Ever wondered how it works?

You’re probably familiar enough with icouldbe.org to know that it is an online, curriculum-based mentoring program. There is a little more to it, though – which is why we thought we’d explain how mentoring works at icouldbe.

First, icouldbe partners with a school in order to integrate their mentoring program into the school’s existing curriculum. Students are then able to choose their mentors (mentors from all over the country) depending on their interests and occupations.

Mentees and mentors are expected to interact and participate at least one hour per week, though many commit more time than that, and research has shown that the relationship should last one year in order to be successful. Both mentees and mentors are expected to spend 80% of their time in the activities outlined by the curriculum, and 20% spent on the community discussion boards and email communication.

The curriculum that students must participate in carries several units. Units each consist of three to four activities to complete. The units cover topics such as college and career preparation, as well as money management.

There is a fully integrated reporting system within icouldbe.org. This allows faculty at participating schools to review data on their students’ interactions with mentors, curriculum work, and the progress being made. Mentors are also able to access this reporting feature, in order to communicate with teachers and administrative staff regarding the quality of their mentee’s work.

Imagine a Facebook–like technology solution that surrounds each student with five caring adults – three mentors, their classroom teacher and an icouldbe.org staff person – all of whom are focused on that individual student’s interests, goals and passions for their futures.  There are very few programs that can bring bank executives, artists and all types of professionals right into classrooms every week of every school year.  And, icouldbe.org is a scalable solution that is ready to grow and serve any student in need.
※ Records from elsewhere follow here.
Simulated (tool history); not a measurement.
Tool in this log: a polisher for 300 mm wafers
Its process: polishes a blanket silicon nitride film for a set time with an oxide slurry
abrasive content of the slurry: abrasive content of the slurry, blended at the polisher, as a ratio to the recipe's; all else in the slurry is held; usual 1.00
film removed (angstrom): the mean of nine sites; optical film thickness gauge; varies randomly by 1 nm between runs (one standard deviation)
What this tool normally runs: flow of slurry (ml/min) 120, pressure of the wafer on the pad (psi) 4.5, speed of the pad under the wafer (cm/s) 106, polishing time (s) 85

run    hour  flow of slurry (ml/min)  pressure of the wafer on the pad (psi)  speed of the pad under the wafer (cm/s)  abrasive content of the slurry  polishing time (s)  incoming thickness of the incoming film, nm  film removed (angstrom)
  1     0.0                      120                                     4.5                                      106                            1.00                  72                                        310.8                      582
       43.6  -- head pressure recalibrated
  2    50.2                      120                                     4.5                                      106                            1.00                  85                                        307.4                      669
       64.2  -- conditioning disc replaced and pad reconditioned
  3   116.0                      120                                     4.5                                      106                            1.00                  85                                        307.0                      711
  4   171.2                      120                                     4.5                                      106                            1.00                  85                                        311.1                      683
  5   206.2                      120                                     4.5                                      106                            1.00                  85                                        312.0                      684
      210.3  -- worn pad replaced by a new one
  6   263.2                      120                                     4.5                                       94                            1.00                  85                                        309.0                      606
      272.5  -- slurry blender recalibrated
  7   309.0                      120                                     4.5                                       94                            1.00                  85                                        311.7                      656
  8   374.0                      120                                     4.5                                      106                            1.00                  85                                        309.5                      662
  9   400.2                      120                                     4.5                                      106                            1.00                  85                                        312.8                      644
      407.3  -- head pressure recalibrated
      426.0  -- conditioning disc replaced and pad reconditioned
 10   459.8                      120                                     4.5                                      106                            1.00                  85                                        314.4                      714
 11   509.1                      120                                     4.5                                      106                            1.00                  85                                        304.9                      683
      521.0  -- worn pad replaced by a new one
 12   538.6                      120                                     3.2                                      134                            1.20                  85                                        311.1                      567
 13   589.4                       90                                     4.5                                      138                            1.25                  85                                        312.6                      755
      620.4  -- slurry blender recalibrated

The icouldbe mentoring program is able to help students get the attention and dedication they deserve to learn, grow and plan out their future. Any questions about how it works? Feel free to leave a message here, or check out www.icouldbe.org for more info.

Setting the facts straight…

We’ve been busy telling you about the latest icouldbe news and accomplishments… maybe we should backtrack a little and give you some basic statistics about the program.

  • Currently, icouldbe is working with over 1800 middle and high school students.
  • We have programs in 9 different states, as well as Washington D.C. – these include New York, New Jersey, New Hampshire, California, Colorado, Utah, Maryland, Pennsylvania, and Texas.
  • We are partnered with 44 different schools, academies and/or youth organizations within 35 cities.
  • Icouldbe’s mentors have volunteered more than 3,500 hours providing students with guidance and support during this academic year. Mentees have logged over 8,000 hours utilizing the site’s college and career exploration resources and communication tools.

This brings us to a total of over 11,000 hours that users have spent communicating with one another – in the first half of the school year!